Evernote is one of the oldest note-taking apps. It is available across different mobile and laptop platforms. It can also be used on the web. Although there is a premium version of Evernote, the free version works perfectly fine if you only want to sync between two decides and you keep your uploads to less than 60mb per month. I have used Evernote since 2013 and use it to store articles and personal information that I would like to read again later.
To save information from webpages, you need to install the Evernote web clipper, which is an extension you can install in your web browser. Once you click on the web clipper, Evernote offers several options for saving webpages. You can save the whole page, a bookmark for a page, a screenshot from the webpage or a selection from the webpage.

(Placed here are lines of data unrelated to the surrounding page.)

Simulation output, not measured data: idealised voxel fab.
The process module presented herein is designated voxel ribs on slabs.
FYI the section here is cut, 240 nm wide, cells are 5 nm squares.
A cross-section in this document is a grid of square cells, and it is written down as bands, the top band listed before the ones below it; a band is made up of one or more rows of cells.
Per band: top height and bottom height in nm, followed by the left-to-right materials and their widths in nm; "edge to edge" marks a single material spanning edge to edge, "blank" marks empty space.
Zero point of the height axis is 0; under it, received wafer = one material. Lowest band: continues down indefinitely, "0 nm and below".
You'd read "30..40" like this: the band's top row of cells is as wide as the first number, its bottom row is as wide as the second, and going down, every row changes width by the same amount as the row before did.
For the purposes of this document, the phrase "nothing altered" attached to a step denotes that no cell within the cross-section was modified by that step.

For my test, I highlighted several paragraphs and right-clicked to save it to Evernote. My test only involved saving a selection of text and this is where Evernote does not work too well. Each paragraph or sentence you select on a page will be saved to Evernote in a separate note. You can copy the content of each note and paste it into one, but if you read a lot of web content, this is not really a feasible solution. What is nice is that Evernote always saves the source link to each of its notes when you use the Evernote web clipper.
Another option is to save the entire article to Evernote and then to highlight the important points in Evernote. This is what I used to do in the past, but I found that saving the articles to Evernote first almost always resulted in me never reading the article.
OneNote is a free Microsoft App and it is available across different mobile and laptop platforms. It does have a web version, but it is not as easy to use as the downloaded app.
OneNote also has a web clipper extension you can install in your browser. OneNote’s web clipper works in a similar manner to Evernote’s in that you can clip an entire page, a section, a screenshot or a selection.
Similar to Evernote, just capturing a selection from a website resulted in a different note for each selection made on a website. OneNote also captures the source link for each note saved when using the OneNote clipper.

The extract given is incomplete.